Finding matching keys in two large dictionaries and doing it fast

Finding matching keys in two large dictionaries and doing it fast - python

I am trying to find corresponding keys in two different dictionaries. Each has about 600k entries.
Say for example:
myRDP = { 'Actinobacter': 'GATCGA...TCA', 'subtilus sp.': 'ATCGATT...ACT' }
myNames = { 'Actinobacter': '8924342' }
I want to print out the value for Actinobacter (8924342) since it matches a value in myRDP.
The following code works, but is very slow:
for key in myRDP:
for jey in myNames:
if key == jey:
print key, myNames[key]
I've tried the following but it always results in a KeyError:
for key in myRDP:
print myNames[key]
Is there perhaps a function implemented in C for doing this? I've googled around but nothing seems to work.
Thanks.

Use sets, because they have a built-in intersection method which ought to be quick:
myRDP = { 'Actinobacter': 'GATCGA...TCA', 'subtilus sp.': 'ATCGATT...ACT' }
myNames = { 'Actinobacter': '8924342' }
rdpSet = set(myRDP)
namesSet = set(myNames)
for name in rdpSet.intersection(namesSet):
print name, myNames[name]
# Prints: Actinobacter 8924342

You could do this:
for key in myRDP:
if key in myNames:
print key, myNames[key]
Your first attempt was slow because you were comparing every key in myRDP with every key in myNames. In algorithmic jargon, if myRDP has n elements and myNames has m elements, then that algorithm would take O(n×m) operations. For 600k elements each, this is 360,000,000,000 comparisons!
But testing whether a particular element is a key of a dictionary is fast -- in fact, this is one of the defining characteristics of dictionaries. In algorithmic terms, the key in dict test is O(1), or constant-time. So my algorithm will take O(n) time, which is one 600,000th of the time.

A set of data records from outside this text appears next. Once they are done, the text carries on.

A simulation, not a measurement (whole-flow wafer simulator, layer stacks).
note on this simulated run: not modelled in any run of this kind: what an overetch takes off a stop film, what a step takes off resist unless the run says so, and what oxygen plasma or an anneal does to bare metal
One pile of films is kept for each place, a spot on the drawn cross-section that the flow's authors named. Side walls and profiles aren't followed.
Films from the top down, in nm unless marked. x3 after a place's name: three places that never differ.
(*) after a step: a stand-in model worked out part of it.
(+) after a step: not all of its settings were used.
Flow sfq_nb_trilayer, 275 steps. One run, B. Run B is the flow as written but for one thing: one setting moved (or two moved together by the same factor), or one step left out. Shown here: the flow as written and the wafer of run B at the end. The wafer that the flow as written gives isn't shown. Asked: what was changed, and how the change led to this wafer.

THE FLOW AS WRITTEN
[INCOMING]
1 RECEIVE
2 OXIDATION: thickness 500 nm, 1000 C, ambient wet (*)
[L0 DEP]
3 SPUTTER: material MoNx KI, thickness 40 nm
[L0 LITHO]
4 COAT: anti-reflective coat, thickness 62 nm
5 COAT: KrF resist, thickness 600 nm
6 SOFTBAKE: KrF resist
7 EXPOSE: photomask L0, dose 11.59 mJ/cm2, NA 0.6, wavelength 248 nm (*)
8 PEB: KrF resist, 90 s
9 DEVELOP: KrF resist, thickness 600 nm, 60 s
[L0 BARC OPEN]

in python 3 you can just do
myNames.keys() & myRDP.keys()

for key in myRDP:
name = myNames.get(key, None)
if name:
print key, name
dict.get returns the default value you give it (in this case, None) if the key doesn't exist.

You could start by finding the common keys and then iterating over them. Set operations should be fast because they are implemented in C, at least in modern versions of Python.
common_keys = set(myRDP).intersection(myNames)
for key in common_keys:
print key, myNames[key]

Best and easiest way would be simply perform common set operations(Python 3).
a = {"a": 1, "b":2, "c":3, "d":4}
b = {"t1": 1, "b":2, "e":5, "c":3}
res = a.items() & b.items() # {('b', 2), ('c', 3)} For common Key and Value
res = {i[0]:i[1] for i in res} # In dict format
common_keys = a.keys() & b.keys() # {'b', 'c'}
Cheers!

Use the get method instead:
for key in myRDP:
value = myNames.get(key)
if value != None:
print key, "=", value

You can simply write this code and it will save the common key in a list.
common = [i for i in myRDP.keys() if i in myNames.keys()]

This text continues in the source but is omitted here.